We have found much to like in President Obama's actions over the past week. He acted to stop a looming slaughter in Libya — a decision that, based on the number of lives it likely saved, must now be judged a clear success. Moreover, the air campaign against Gadhafi has significantly weakened one of the world's most brutal dictators, providing momentum and hope to the rebels who are fighting to unseat him. This has not just been a hopeful development for Libya; it is also a hopeful development for the entire Middle East. Maybe, just maybe, the wave of revolution and reform that began in Tunisia and Egypt is not finished after all.
Last night, Obama finally spoke to the nation to explain why the United States was in Libya and what we hoped to accomplish there. Once again, we found much to like in his speech. It was the clearest articulation Obama has ever offered of the role he envisions for America in preventing mass crimes abroad. Obama did what he has so often shied away from doing in the past: He clearly asserted that the defense of human rights and human values is a priority of American foreign policy.

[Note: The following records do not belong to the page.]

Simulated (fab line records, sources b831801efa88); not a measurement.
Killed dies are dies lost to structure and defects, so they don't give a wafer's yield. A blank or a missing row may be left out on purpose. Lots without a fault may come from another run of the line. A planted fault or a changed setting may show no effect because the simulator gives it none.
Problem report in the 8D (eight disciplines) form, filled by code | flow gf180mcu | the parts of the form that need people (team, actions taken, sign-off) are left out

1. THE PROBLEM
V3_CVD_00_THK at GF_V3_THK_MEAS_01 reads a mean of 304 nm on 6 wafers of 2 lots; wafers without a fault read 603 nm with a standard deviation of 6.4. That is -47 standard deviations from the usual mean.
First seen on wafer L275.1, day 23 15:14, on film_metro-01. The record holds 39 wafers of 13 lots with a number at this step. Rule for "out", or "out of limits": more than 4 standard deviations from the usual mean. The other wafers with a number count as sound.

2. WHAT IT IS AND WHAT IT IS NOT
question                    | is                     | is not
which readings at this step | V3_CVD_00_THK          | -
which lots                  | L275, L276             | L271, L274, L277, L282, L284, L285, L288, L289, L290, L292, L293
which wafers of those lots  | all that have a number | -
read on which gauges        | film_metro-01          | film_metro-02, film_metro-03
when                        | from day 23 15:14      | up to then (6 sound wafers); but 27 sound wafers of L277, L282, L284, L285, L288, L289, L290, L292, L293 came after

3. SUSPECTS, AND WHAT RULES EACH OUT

Still, it is the job of journalists to err on the side of pushing, not praising — and that duty is doubly strong when the president hails from our side of the political spectrum. And so, we have some questions for the president in the wake of the speech.
The most obvious question is how Obama can reconcile his stated desire to see Moammar Gadhafi leave office with his insistence that our military actions are not designed to foment regime change in Libya. Obama's attempt to resolve this contradiction was his statement that he intended to usher Gadhafi out of power via "non-military means." In part, Obama seemed to be reassuring the American people that there would be no U.S. ground troops in Libya — a position with which we agree. But was he also foreclosing the possibility that NATO might continue to use its airpower to aid the rebels in their advance toward Tripoli? If so, why? And how does this square with the fact that we currently appear to be waging, in the description of The New York Times, "an all-out assault on Libya's military"?
Would it not be in our interest to see the rebels victorious? And if we can help them to achieve this from the air, why should we demur? Do we realistically believe that the rebels can topple Gadhafi without the aid of airpower? If we withdraw our airpower, and leave the rebels to fight without it, and if Gadhafi then manages to again push the rebels back, would we once again intervene to save them? If we are not prepared to do that, does this mean we would be prepared to watch a slaughter — essentially, the same slaughter that we were not prepared to watch a week ago? And if we are prepared to intervene again under those circumstances, wouldn't we be better off continuing to provide the rebels with air cover as they advance toward Tripoli?
More questions along these lines: Are we going to arm the rebels? Does arming the rebels count as a "non-military means" of promoting regime change? Are we going to recognize the rebels as the legitimate government of Libya? If not, why not? Wouldn't that provide the rebels with much-needed encouragement — and demonstrate to the world that we are serious about seeing Gadhafi gone?
Our own view is that we would like to see Gadhafi toppled. It is extremely difficult to envision a morally or strategically decent outcome in Libya if he is not. Fortunately, based on the news from Libya, it appears that the United States and its allies are trying to aid the rebels in achieving that goal. There would be a lot less confusion — and a lot fewer questions — if President Obama would simply say this. Copyright 2011 The New Republic. To see more, visit http://www.tnr.com/.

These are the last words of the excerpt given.